January 13, 2003 - Quickies...
Quick notes...
I had a great new sears story written up, involving escalators, bicycles, and the mentally handicatpped, but I hit the wrong button and wiped it out. It'll have to wait a few days until I feel like writing it up again. In the meantime, I've finished the one on the work release crew that I never got around to posting.
I've spent most of the weekend watching football, or parsing a list of files and directories obtained from a psion over a serial link. I've moved onto a new project I suppose.
Proof positive that cats prefer java over perl.
We always had issues getting employees at sears. We had a core group of full timers and part timers, and between those the store would have about 80% coverage. It was that additional 20% that was a pain in the ass to come up with. So sometime during my 2nd year, my boss was on his way out. The district manager didn't really like him, and she was clearly out to get him. He was desperate to cover himself, and somehow he came up with the idea of having work release employees fill in the hard to plug 20%.
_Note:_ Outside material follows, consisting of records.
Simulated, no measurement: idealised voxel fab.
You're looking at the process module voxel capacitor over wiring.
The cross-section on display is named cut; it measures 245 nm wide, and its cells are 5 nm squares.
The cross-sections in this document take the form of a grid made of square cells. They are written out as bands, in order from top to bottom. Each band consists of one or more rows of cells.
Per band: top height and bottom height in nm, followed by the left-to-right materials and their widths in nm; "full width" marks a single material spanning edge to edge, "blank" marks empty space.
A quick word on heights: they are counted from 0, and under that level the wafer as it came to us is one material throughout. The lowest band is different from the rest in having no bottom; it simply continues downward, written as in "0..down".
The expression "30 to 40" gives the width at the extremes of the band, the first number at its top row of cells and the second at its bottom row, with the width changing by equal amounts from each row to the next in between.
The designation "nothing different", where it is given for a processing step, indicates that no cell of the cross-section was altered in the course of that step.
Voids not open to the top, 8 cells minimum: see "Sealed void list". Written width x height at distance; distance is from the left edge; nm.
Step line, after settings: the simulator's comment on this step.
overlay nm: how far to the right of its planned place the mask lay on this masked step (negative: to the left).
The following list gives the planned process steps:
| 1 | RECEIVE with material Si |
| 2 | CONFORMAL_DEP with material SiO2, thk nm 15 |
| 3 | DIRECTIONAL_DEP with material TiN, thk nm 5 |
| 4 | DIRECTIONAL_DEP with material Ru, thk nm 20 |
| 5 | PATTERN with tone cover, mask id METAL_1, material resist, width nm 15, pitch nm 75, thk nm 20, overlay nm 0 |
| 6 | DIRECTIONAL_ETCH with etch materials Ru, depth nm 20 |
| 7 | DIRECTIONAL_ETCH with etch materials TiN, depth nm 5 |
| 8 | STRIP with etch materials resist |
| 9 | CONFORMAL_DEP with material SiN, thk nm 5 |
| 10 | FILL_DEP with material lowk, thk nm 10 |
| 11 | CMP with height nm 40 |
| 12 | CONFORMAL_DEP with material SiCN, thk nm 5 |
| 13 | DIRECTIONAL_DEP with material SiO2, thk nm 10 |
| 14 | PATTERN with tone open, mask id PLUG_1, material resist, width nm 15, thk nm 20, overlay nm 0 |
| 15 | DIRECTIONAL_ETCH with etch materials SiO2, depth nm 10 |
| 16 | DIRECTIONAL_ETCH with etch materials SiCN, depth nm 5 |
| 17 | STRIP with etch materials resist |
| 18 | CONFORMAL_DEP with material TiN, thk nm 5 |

Honestly it wasn't a bad idea. These guys had to show up to work, otherwise they'd go back to jail. And we probably got some sort of tax break for hiring them. So, in theory the motivation of not going back to jail should get these guys to show up. It was a match made in heaven really.
In reality, it didn't work out so well. We got 3 guys in this deal, and this is their story....
The first guy we got was Bob (name changed). He was actually the best of the lot, and a pretty nice guy, which is why I'm changing his name. He got stuck in computers, which was great because he knew nothing about them. Coupled with the fact that he had "anger management" issues, this was a dangerous mix. Sooner or later it had to explode.
Bob didn't get on well with the other work release guys. Maybe because he knew he was better than they were. He just had those anger issues. He hated the cokehead/coke dealer, and wasn't too fond of the child molester. The only thing he hated more than the other work release guys were customers who would ask him questions he couldn't answer.
Bob was fine if you stuck to questions about answering machines or phones. He understood the basic principals of these devices and was fine talking about them. He could even cover advanced (for the time) concepts such as digital answering machines and 900mhz phones. But he also had to sell computers, and this is where the problem came in.
I'm not sure exactly how it happened, I just remember Bob and a customer in a shouting match. Bob was red, and I'm sure he was about 30 seconds from beating the hell out of the customer. Bob ended up getting in some sort of trouble with management for this, and he left shortly after that.
Bob was basically boring. Andy (name changed) was a little more exciting. I'm not sure what his deal was, but he was in his early 20s, thin as a knife, and was in trouble for drugs from what I gathered. He had a kid, and the kid's mother was always in the store. I think they had a relationship, but he also had a relationship with about 10 other women. It was kinda funny to see him try to juggle all of them.
So Andy sold stereos. Which was okay, because almost any moron could sell stereos. The exception being this guy named Vaux. He was an experiment, a nice 74 year old guy I'm sure, but utterly incompetent as a salesman. He was one of the few salesmen who'd get corraled and hustled by groups of foreigners into selling stereos for way under cost. I'm not kidding either. Vaux actually came into the office once and said something along the lines of, "These 5 guys who don't speak english have this stereo we haven't sold in 5 years that's somehow broken and want their money back and I can't work the register to give it to them". And he'd get upset when you'd try to explain that you can't give it back because he'd already told the nice men who didn't comprehend any english that they'd be getting their money back.
Vaux was so clueless I once saw him peel off the product summary and price sheets off from the tv displays so he could take them home and study them. I guess he didn't realise that everyone else needed them to function. But that was Vaux in a nutshell.
Because of little quirks like that, Vaux tended to annoy everyone. But if you stayed out of his way, and didn't have to take care of his fuckups, he was generally tolerable. But he was very protective of his sales. More than anyone else. So somehow he and Anthony got into it. And you really haven't lived until you've seen a 23 year old ex con threaten to beat up a 74 year old moron. And chase each other around the department. I'm not sure who would have won. I'd put my money on Vaux tho. He was tough like that.
The best, tho, was Owen(name changed). He was in jail for statuatory rape. I'm sure he's on the internet now finding pictures of underage girls, because man, this guy loved the young girls.
I've never seen anything quite like it. One day 2 girls were walking down the aisle. Owen saw them, and was on them like white on rice. He asked "hey girls, how old are yas"? When they replied 16, he said "well, come back and see me in 2 years".
And he dressed like a super pimp. Suspenders, hats, and a fondness for color purple that was unmatched until Barney came around.
No need to say that it didn't take long for Owen to disappear. Rumor is he knocked up the 17 year old receptionist. She was pregnant, and he did have at her one night, after he finagled her into driving him home.
But I'd rather not know the details of that one.
So if you're keeping score, it's work-release 0, and sears 0.